Brian Bondari was born in Mason City, Iowa in 1979. He holds both a DMA and a M.Mus in Composition from The University of Kansas, as well as Bachelor’s degrees in Music Education and Music Composition from Valdosta State University. His private instructors have included Mary Ellen Childs, Tayloe Harding, Kip Haaheim, and James Barnes. He is an Associate Professor of Music at Trinity University in San Antonio, Texas, where he he teaches Music Theory, Composition, and Electronic Music.
As a composer, Brian has written for orchestra, chorus, wind ensemble, chamber and percussion ensembles, theatre, and the electronic medium. He's had works performed across the US, Europe, and Asia, and has thrice served as a guest composer at the Oiniades Theatre Festival in Greece. His recent works include Symphony No. 2 - Trinity, which was premiered in 2019 by the Trinity Symphony Orchestra to mark the 150th anniversary of the founding of Trinity University. Other works include a piece for flute and piano, which was premiered in Carnegie Hall and followed by numerous performances in Italy.
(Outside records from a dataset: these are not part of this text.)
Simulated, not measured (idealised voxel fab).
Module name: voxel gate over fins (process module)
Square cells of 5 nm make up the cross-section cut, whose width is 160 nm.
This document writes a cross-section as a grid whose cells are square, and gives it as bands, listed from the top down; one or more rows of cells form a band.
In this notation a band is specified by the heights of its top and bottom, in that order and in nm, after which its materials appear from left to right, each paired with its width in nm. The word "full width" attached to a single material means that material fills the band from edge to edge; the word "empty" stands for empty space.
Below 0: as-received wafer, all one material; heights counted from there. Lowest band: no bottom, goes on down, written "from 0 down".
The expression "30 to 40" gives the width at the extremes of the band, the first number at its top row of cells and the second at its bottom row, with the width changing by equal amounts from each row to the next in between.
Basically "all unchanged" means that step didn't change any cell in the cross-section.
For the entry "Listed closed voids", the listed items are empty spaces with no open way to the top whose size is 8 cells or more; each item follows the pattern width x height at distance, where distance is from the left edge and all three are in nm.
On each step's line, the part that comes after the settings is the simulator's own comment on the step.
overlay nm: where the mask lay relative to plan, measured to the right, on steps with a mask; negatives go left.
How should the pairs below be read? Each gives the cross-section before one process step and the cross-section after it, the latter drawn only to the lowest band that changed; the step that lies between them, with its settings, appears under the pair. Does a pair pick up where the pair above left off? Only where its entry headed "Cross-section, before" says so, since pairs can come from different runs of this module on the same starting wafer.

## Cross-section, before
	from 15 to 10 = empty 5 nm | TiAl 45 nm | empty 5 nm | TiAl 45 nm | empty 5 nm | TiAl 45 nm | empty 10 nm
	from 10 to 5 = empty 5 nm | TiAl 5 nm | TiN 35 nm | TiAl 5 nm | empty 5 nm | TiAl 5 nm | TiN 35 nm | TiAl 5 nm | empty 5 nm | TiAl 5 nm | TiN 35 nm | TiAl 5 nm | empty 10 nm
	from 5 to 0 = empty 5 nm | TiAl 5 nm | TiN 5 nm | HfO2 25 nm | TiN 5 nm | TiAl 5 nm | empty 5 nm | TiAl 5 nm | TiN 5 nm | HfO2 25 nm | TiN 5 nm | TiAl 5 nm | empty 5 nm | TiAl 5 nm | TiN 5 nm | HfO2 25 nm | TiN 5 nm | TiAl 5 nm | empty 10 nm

Brian is a member of ASCAP, College Music Society, and Society of Composers, Inc, and is the current president of the Composers Alliance of San Antonio (CASA). His works are published by Kefáli Press.
Brian Bondari was raised on the coastal plains of southern Georgia, spending the bulk of his youth fishing, skateboarding, and swatting gnats away from his face. Eventually, it dawned on him that since his last name began with a “B”, it was futile to resist fate any longer, and he therefore decided to join the swollen ranks of the other B-named composers.
He plunged headlong into his studies, first completing Bachelor’s degrees in Music Education and Music Composition at Valdosta State University in Georgia. By then, he had grown sick of swatting gnats, so he packed his bags and headed to the Midwest for graduate school, completing his MM and DMA in Music Composition at The University of Kansas. Several excellent teachers over the years tried valiantly to teach him the craft of composition, including Tayloe Harding, Mary Ellen Childs, and Kip Haaheim, but Bondari finally found his mentor in James Barnes (another B-named composer). Under Barnes’ tutelage, he wrote a lot of strange music.
Degrees in hand, Bondari headed for Texas. After a two-year stint at UT Tyler, he took a position at Trinity University and now calls San Antonio “home”. He now spends less time skateboarding and even more time writing strange music, often blatantly tuneful and based on Greek and Persian mythologies. In San Antonio is where he plans to stay, unless those south-GA gnats somehow migrate that far west.